Oil hovered little changed near a six-month high above $62 a barrel on Wednesday, as a jump in U.S. consumer confidence and signs of modest recovery in Japanese exports buoyed hopes that oil demand would rebound as the global economy recovers.
Oil gained over 1 percent on Tuesday, bolstered by the U.S. data and comments from OPEC kingpin Saudi Arabia that prices may continue to rise.
U.S. crude oil for July delivery edged down 6 cents to $62.39 a barrel by 0455 GMT (12:55 a.m. EDT) on Wednesday, after having hit a fresh six-month high of $62.95 in early trade. The contract settled at $62.45 a barrel on Tuesday -- its highest close since November 5.
London Brent crude fell 4 cents to $61.20.
Oil is being supported by the U.S. consumer confidence data, said David Moore, a commodities analyst at the Commonwealth Bank of Australia.

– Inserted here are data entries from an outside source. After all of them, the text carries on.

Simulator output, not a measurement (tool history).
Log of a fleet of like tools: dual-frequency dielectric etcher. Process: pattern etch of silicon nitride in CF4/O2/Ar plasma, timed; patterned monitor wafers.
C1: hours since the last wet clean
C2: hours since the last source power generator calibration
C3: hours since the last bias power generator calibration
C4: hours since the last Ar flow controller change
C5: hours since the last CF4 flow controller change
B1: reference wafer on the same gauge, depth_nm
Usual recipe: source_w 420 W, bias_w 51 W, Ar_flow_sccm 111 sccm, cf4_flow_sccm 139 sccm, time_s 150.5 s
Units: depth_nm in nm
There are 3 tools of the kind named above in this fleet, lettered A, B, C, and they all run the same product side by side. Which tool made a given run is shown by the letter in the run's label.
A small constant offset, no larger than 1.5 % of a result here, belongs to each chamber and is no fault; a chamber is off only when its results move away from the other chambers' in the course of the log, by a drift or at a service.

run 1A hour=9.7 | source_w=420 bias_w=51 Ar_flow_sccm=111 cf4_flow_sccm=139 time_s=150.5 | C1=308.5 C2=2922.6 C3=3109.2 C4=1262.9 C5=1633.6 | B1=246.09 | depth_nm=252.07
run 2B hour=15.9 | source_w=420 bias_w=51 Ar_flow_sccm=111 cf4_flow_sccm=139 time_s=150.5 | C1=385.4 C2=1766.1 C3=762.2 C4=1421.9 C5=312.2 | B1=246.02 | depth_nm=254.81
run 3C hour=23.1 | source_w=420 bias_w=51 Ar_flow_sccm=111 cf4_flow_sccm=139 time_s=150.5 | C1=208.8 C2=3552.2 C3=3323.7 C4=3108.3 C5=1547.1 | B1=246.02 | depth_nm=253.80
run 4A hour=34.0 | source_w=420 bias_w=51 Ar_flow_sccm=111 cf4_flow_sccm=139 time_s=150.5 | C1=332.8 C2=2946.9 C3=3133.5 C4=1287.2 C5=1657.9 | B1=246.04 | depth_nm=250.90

The U.S. and Japanese data boosted hopes the world is emerging from its worst financial crisis in decades, reigniting a rally in stocks and other riskier assets.
Even though a recovery appears fragile, Asian shares rose on Wednesday to their highest level in more than seven months amid improving investor confidence.
Expectations of a further drawdown in U.S. crude inventories also lent support to prices, analysts said.
A preliminary Reuters poll ahead of U.S. weekly inventory data showed forecasts for a 1.1 million drawdown in crude stocks and a 1.8 million decline in gasoline stocks last week.
Data from the American Petroleum Institute data will be delayed one day until Wednesday while U.S. Energy Information Administration oil inventory data will be released on Thursday due to the U.S. Memorial Day holiday on Monday.
Oil prices are now double the four-year low of around $33 struck in December, as rallying equity markets sparked hopes that recent government stimulus measures will hasten the speed of a global economic recovery.
Prices also shot above the key 200-day moving average on Wednesday for the first time in more than eight months, adding to some analysts' convictions that oil has found a new price floor at $60 and may rise toward $65.
Saudi Arabian Oil Minister Ali al-Naimi told journalists ahead of Thursday's OPEC meeting he hoped oil prices would hit $75 a barrel later this year.
OPEC, which have already cut production by 4.2 million barrels per day since September, is expected to leave output levels unchanged at its meeting in Vienna on expectations prices will continue to rise despite swollen stockpiles and slumping demand.
With a host of key economic data on tap later on Wednesday, analysts said any negative surprises would pose the largest downside risk for oil prices, which have jumped about 21 percent so far this month.
Economic data expected from the U.S. include weekly mortgage market index, weekly retail sales and home sales in April.